PET HATE!

cute cat

Don't give me that look....

People assume, because I’m a vegetarian, that I like animals. The thing is, I don’t. I mean I really don’t. Oh sure, I’m as partial to a penguin as the next person and I like monkeys alright… it’s pets I don’t get.

I’ve recently realised that admitting to finding dogs, cats, hamsters and all those other hairy, or worse, scaly, things people have at home a turn-off, is tantamount to confessing I vote Tory or think Stephen Fry’s an idiot (which I don’t, in case you’re wondering).

People look at me like I’m some cold-hearted bitch (which I’m not, in case you’re wondering) who must just not understand the joy a small, fury thing could bring me.

Look, you can show me all the pictures of your kitten dressed as an elf or your guineapigs getting married you like – I’m not budging. I personally find the thought of sharing my home with anything other than a housetrained homosapien a bit gross.

I know this is controversial, but it’s about time I came clean as I just can’t feign interest in your fury friends any longer.

what the...?

I think it was a recent encounter with two sphynx cats that really confirmed my feelings on this matter.

My mum’s neighbours, a lovely young couple, very kindly invited us over for a glass of Cava when I last visited her in Brighton. John opened the door with a creature in his arms like nothing I’d ever seen before. It was all pink and fleshy and wrinkly with these ridiculous pointy ears and horrible rat-like tail. Why hadn’t my mum waned me?!

I must have re-sculpted my expression of horror into a manic grin quite well, because John held out this alien of an animal and said: “You can hold him if you like…”

Crippled by social graces and not wanting to upset the guy who changes my mum’s light bulbs and scrapes the ice of her doorstep, I held out my arms. I turned my head so John couldn’t see I was gagging and squeezing my eyes tight shut. I felt the cat’s cold paws claw at my new Paul Smith shirt and let out a gasp.

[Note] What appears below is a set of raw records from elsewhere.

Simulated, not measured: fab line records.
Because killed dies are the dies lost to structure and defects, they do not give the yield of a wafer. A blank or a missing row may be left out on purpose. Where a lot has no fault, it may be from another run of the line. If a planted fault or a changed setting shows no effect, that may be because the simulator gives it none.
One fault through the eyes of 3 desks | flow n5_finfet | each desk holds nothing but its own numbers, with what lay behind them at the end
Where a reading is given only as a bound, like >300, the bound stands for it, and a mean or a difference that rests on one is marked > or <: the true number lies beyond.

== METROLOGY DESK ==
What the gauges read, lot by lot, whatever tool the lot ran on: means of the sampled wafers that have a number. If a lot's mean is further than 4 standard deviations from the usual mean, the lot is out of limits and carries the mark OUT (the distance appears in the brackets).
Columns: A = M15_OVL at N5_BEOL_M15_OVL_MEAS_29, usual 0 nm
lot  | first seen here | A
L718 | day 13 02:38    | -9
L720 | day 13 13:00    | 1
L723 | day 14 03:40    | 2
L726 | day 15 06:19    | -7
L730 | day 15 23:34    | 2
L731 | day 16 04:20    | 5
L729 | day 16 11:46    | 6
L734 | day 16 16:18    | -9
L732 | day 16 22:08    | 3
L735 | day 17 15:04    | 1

“Adorable isn’t he?” John cooed as his lovely wife Alice came to join him at the door, low and behold wearing another mottled pink sphynx around her shoulders. Great – they had two of the things!

Not only did John and Alice spend the entire hour we were in their company talking about all the crazy cute stuff their freakish cats did on a daily basis, they showed us an entire album full of photos of them as extra-weird looking kittens.

I even spotted a book on their coffee table entitled Is Your Cat Gay?

She hasn't left Hull for 20 years, but at least she has 16 cats who all love her very much

So you see, it’s not just pets themselves I have a problem with, it’s the unhealthy obsession of their owners who will happily forget to top up your drink or take your coat because they’re only interested in showing you a certain expression the cat pulls when you rub its belly.

My dislike of animals is something that’s only developed in my adult life. As a kid, I had a healthy relationship with the three-legged, one-eyed moggy my parents had inherited from our flat’s previous owner. They hated the thing, although they fed it and took it to the doctor’s like it was a cantankerous old aunt who comes to stay and never leaves. I fed it Playdough and made it hats, then one day it went for a walk and never came back.

And I had hamsters, three of them in fact, as instead of seeing it as an opportunity to teach me about loss, each time one died my folks softened the blow and bought me another. Sugar, Chuffnal ‘Chuffy’ The Third and Tutankhamen are all buried in Bina Gardens.

hamster

My kinda hamster

It was once the last of my hamsters had gone up to that big running wheel in the sky, that I realised how free and liberating my life could be without a pet.

I’ve never looked back.

So there you are. Call me cruel, call me heartless – I’m not the one paying £400 to put my cats in a cattery every time I go on holiday, or the one not buying that nice Mulberry Messenger because my dog needs a private yoga instructor or a diamante collar.

So why am I a vegetarian if I feel such antipathy towards our four-legged friends? I don’t like animals. Why the hell would I want to eat one?